Wednesday, February 27, 2008

Expectations and Reality

I've read several articles and opinion pieces lately about the effect of expectations on our experience of the world. First, there are several studies that have shown that when we know the price of a product, it affects the way we experience it. And I don't mean we get tricked into thinking that the more expensive product is better because of clever marketing or packaging--using brain-imaging technology, it has been shown that these products actually do produce a more intense result. One example I've come across more than once is the ice cream test, which shows that consumers equate ice cream in a round tub as being better tasting than ice cream in a square tub. We are willing to pay several dollars more for it, even if it's the exact same ice cream. Or the wine test, which shows that people who think they are drinking expensive wine (even if they are not), find the wine to be better-tasting and get more brain activity in the pleasure centers of the brain when they drink it, compared with drinking wine that they have been told is cheap (again, this holds true even when the cheap and expensive wines are switched, or when both wines are the same!). Another study showed that our expectations about pain work the same way. Subjects were told to put one hand in a bucket of hot water and hold it there for a specific amount of time. Subjects who were told that the water was very, very hot experienced more pain than subjects who were told it would only be a little bit hot. The subjects evaluated their pain levels verbally and their comments were mirrored by the brain activity scans. Of course, the water was kept at a steady, mildly hot temperature for all subjects.

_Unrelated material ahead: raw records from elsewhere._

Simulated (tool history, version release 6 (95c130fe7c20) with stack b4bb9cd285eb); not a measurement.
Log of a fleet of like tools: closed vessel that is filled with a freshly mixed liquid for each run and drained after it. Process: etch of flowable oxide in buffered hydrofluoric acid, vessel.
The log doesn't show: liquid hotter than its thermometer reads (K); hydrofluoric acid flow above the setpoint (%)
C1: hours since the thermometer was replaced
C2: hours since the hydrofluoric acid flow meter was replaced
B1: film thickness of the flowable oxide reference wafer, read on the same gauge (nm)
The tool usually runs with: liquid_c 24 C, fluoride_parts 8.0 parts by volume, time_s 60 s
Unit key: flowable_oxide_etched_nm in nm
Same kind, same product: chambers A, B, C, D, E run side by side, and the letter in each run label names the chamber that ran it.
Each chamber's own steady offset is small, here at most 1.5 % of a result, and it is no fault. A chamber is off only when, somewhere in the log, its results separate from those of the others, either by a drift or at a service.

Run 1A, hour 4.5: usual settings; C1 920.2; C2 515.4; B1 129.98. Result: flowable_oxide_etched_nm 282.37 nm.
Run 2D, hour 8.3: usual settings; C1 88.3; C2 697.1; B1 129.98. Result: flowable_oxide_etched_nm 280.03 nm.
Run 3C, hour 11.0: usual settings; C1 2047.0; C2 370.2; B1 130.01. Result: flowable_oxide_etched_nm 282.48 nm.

As fun as it must be to trick research subjects into experiencing false pain, this is more than just an academic exercise. Generic and name-brand drugs have the exact same ingredients and ought to work exactly the same. But they don't. If you have more trust in the name brand, you will get a better result from it than you will from the generic. This isn't just happening in your head--okay, it is, but that doesn't mean the effects aren't real. Your expectations about the product actually affect the way your body reacts to it physically. Placebos work in a similar way. When Prozac was initially in trials, it was found to be very effective when compared with the sugar pill that was given to the control group. However, now that the public has been convinced of the efficacy of Prozac, there is less of a difference between the results from the control group and the results from participants actually on the drug. Because the study participants in both groups believe that they are getting the treatment and have an expectation that it will work, even those in the placebo group see improvement (though the placebo effect does drop off after several weeks in the study). Again, this is not just based on how much improvement subjects say they are getting; brain imaging show that all study participants are actually less depressed.

Neuroscientist and writer Jonah Leher puts it this way, "The human brain, research suggests, isn't built for objectivity. The brain doesn't passively take in perceptions. Rather, brain regions involved in developing expectations can systematically alter the activity of areas involved in sensation. The cortex is "cooking the books," adjusting its own inputs depending on what it expects. Although much of this research has been done by scientists interested in marketing and consumer decisions, the work has broad implications. People assume that they perceive reality as it is, that our senses accurately record the outside world. Yet the science suggests that, in important ways, people experience reality not as it is, but as they expect it to be."